I watch foreign films on flights because they come pre-subtitled.
I've meant for a while to write about Amour, the takes extended. The translucent vulnerability of an old woman's stroke-crippled body being bathed; the glee of trying out a new electric wheelchair, knocking into the narrow walls of an ugly-wallpapered hallway. The dialogue is simple, halting. It's a film that unflinchingly shoots life and doesn't cut away; it lets you breathe inside its world.
Similarly paced was Tokyo Family, which sparkled less as a coherent movie, but Kazuko Yoshiyuiki's performance stole my heart and carried the film for me; as an aging mother from a tiny island, she wandered lost within a big city with an exquisite grace and dignity, and the actors playing her youngest son and his fiancee perfectly hit that cusp of barely-there adulthood.
The Road Home isn't from that flight, but it's one of my favorite movies and fits the theme of "gorgeously slow and gentle foreign film." There's more sentimentality in its cinematography (appropriately touching music soars as children traipse through the fields, etc.) but for a Chinese film, that sense of drama is remarkably retrained. And there is quiet honor here, the type of filial love that is duty but also isn't -- something that runs so deeply in my blood that I struggle to explain it to my Western friends. It's a long-term thing; you can only glimpse it, silent, in extended takes living beside (or better yet, within) a family that breathes it too.
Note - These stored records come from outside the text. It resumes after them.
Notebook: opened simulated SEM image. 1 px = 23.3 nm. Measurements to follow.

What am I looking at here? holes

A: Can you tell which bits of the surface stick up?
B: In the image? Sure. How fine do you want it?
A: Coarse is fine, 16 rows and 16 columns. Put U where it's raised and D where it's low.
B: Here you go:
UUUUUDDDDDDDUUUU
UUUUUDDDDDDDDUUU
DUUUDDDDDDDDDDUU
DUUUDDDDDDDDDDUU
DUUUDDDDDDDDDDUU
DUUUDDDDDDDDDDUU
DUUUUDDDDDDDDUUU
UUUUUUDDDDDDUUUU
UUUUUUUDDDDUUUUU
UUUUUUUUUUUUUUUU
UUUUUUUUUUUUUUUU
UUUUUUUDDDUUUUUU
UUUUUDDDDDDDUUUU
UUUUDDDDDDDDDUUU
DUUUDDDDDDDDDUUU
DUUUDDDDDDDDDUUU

I think that sense of time and love and home is what I most appreciate about my family reunions, but we come together for so short a time that I'd only known it as a fleeting thing when I was growing up -- home sliced into quick takes, spliced beat by beat, cut-scenes across the continents. I am still stunned to find myself on sets that don't dismantle, within extended takes where it abides and doesn't stop -- Gill's house, and Lynn's, and Matt's, and Heidi's, for example. My professors were the first to show me the sort of home I could imagine wanting; homes that stay, homes where you stay and still grow. I know I love my studies, reading, research, teaching, writing, hacking, and that's why I'm in grad school -- but I also wonder if a forlorn 17-year-old's astonishment of oh, there could be a Mel home! is somewhere in my dream of being a professor too.
That last part wasn't about films, but I will leave it anyway.